President Obama to Finalize Overhaul of Overtime Rule, Boosting Pay for 4.2M Workers
The new overtime rules take effect on Dec. 1, 2016.
-- The Obama administration is moving to finalize changes to double the salary threshold of workers entitled to overtime wages.
The Department of Labor is set to settle its overtime protections for workers on Wednesday, extending overtime to an estimated 4.2 million additional workers who are not currently eligible under federal law. The administration expects the action to increase wages for workers by $12 billion over the next decade.
ABC News reported on the proposed changes last summer, and this action finalizes the administration’s decision and tweaks the threshold.
“The middle class is getting clobbered, although I think we're making some real progress here,” Vice President Joe Biden said on a conference call with reporters Tuesday afternoon. “If you work overtime, you should actually get paid for working overtime.”
The final rule, which takes effect on Dec. 1, 2016, doubles the salary threshold -- from $23,660 to $47,476 per year -- under which most salaried workers are guaranteed overtime (hourly workers are generally guaranteed overtime pay regardless of their earnings level).
Additionally, this new level will be automatically updated every three years to ensure that workers continue to earn the pay they deserve, though hypothetically the 45th president’s administration could act to undo the rule.
Biden, who is scheduled to travel to Columbus, Ohio, on Wednesday to deliver remarks at Jeni’s Splendid Ice Cream Headquarters on the change, said that companies will “face a choice” to either pay their workers for the overtime that they work, or cap the hours that their salaried workers making below $47,500 at 40 hours each work week.
“Either way, the worker wins,” Biden said.

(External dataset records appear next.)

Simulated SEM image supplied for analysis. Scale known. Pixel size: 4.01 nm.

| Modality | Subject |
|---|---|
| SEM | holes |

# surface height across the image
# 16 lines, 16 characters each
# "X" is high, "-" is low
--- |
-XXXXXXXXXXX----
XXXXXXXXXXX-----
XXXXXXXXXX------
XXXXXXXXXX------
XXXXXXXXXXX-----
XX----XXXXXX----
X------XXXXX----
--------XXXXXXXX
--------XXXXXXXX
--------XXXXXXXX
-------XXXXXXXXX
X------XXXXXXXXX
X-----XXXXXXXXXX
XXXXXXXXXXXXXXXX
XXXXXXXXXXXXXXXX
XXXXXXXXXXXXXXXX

“Today we're a lot better positioned to lead the world because we've been laser focused on middle class economics,” he said, citing changes over the past seven years of the Obama administration to equal pay, advanced paid sick leave for federal contractors, college tax credits, expansion of Pell Grants, boosting EITC, and protecting the right of workers to bargain for fair wages, as well as its call for increase for minimum wage, which has not passed Congress.
"There's every reason to be optimistic about the future if only we seize the immense opportunities in front of us,” the vice president said.